Written by Todd Havekost on October 24, 2022.
As parallel sysplexes have evolved, the amount of communication and sharing across the systems has increased dramatically. This communication is facilitated by two key components:
- The Coupling Facility, which maintains shared control information (e.g., database locks), and,
- XCF (Cross-System Coupling Facility), which facilitates point-to-point communication by sending messages to other members of a group (or expressed another way, to peer address spaces on the same or a different system).
Coupling Facility metrics are relatively well known, but XCF metrics (from RMF 74.2 records) have typically received less visibility. However, in modern sysplexes, dozens of z/OS components and subsystems leverage XCF, so these metrics will be the focus of this article and one in the next Tuning Letter issue.
We suggest that this be considered the second article in a 3-part series on XCF. Article #1 was ‘XCF Transport Class Simplification’ in Tuning Letter 2020 No. 2, where Frank provided detailed information about the nuts and bolts of how XCF signaling works. Readers will find that material provides a strong foundation for the content to follow in the rest of this series.

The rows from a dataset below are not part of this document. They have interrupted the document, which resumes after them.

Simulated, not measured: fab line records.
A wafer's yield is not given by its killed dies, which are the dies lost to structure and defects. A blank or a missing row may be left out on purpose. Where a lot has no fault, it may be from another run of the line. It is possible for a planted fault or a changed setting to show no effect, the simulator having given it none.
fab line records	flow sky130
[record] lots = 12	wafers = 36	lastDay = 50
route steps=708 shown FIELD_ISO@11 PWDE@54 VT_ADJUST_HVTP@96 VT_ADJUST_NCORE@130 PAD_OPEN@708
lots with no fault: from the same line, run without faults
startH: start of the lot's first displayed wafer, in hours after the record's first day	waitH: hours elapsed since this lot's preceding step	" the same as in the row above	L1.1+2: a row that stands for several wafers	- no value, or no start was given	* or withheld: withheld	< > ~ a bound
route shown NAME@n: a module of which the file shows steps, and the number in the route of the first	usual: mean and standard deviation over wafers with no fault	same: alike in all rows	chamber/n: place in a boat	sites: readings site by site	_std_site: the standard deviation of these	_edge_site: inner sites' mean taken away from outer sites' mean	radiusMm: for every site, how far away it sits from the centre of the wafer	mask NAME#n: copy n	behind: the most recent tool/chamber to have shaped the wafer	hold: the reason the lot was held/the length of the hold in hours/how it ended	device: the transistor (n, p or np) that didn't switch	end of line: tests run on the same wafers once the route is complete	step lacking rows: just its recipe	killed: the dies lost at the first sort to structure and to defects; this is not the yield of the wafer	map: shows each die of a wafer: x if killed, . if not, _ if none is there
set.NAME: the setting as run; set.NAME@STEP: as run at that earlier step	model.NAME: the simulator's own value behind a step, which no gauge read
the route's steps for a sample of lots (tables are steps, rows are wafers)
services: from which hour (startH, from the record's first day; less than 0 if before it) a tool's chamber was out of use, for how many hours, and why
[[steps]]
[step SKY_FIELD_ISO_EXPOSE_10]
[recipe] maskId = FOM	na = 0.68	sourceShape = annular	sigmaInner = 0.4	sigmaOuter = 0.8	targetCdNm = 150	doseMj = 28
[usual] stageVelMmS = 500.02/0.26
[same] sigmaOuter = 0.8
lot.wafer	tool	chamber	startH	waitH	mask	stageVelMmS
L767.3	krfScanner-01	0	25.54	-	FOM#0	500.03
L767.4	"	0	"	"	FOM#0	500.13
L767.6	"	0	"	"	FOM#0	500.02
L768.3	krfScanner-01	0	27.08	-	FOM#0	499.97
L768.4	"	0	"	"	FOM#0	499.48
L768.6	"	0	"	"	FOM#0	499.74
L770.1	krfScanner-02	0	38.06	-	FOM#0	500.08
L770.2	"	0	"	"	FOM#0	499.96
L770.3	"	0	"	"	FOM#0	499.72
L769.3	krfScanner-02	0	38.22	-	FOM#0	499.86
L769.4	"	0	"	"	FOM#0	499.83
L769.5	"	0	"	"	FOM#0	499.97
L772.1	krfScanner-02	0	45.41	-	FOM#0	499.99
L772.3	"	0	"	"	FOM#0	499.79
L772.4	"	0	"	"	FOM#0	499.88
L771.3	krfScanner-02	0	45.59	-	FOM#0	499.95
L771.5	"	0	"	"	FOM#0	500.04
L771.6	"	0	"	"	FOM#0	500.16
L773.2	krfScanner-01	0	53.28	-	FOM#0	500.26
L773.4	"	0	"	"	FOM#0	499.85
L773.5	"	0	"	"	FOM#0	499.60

In the past, XCF required a good bit of configuration attention, especially in the area of defining transport classes. But in z/OS 2.4, IBM implemented intelligence that eliminated the need for separately managed transport classes at most sites, and minimizing the overall care and feeding required for XCF by systems programmers. Article #1 also explained that enhancement in detail (thus its article title).
Customer experiences with those transport class enhancements have been very positive, with customers finding that the changes deliver at least as good performance and eliminate issues arising from out-of-date class definitions. There are two related items that we want to draw your attention to:
- HIPER APAR OA60480 addresses real storage shortages by moving some XCF messages into 64-bit (above-the-bar) storage.
- IBM recommends using MAXMSG values not exceeding 6000.
Frank mentioned in article #1 that new Path Usage Statistics fields had been added to the RMF 74.2 records, and indicated his intention to address those in a future Tuning Letter article. RMF support for that data was added with APAR OA61101. The next article (#3) in this series will focus on understanding and interpreting those new metrics using actual data from multiple customers.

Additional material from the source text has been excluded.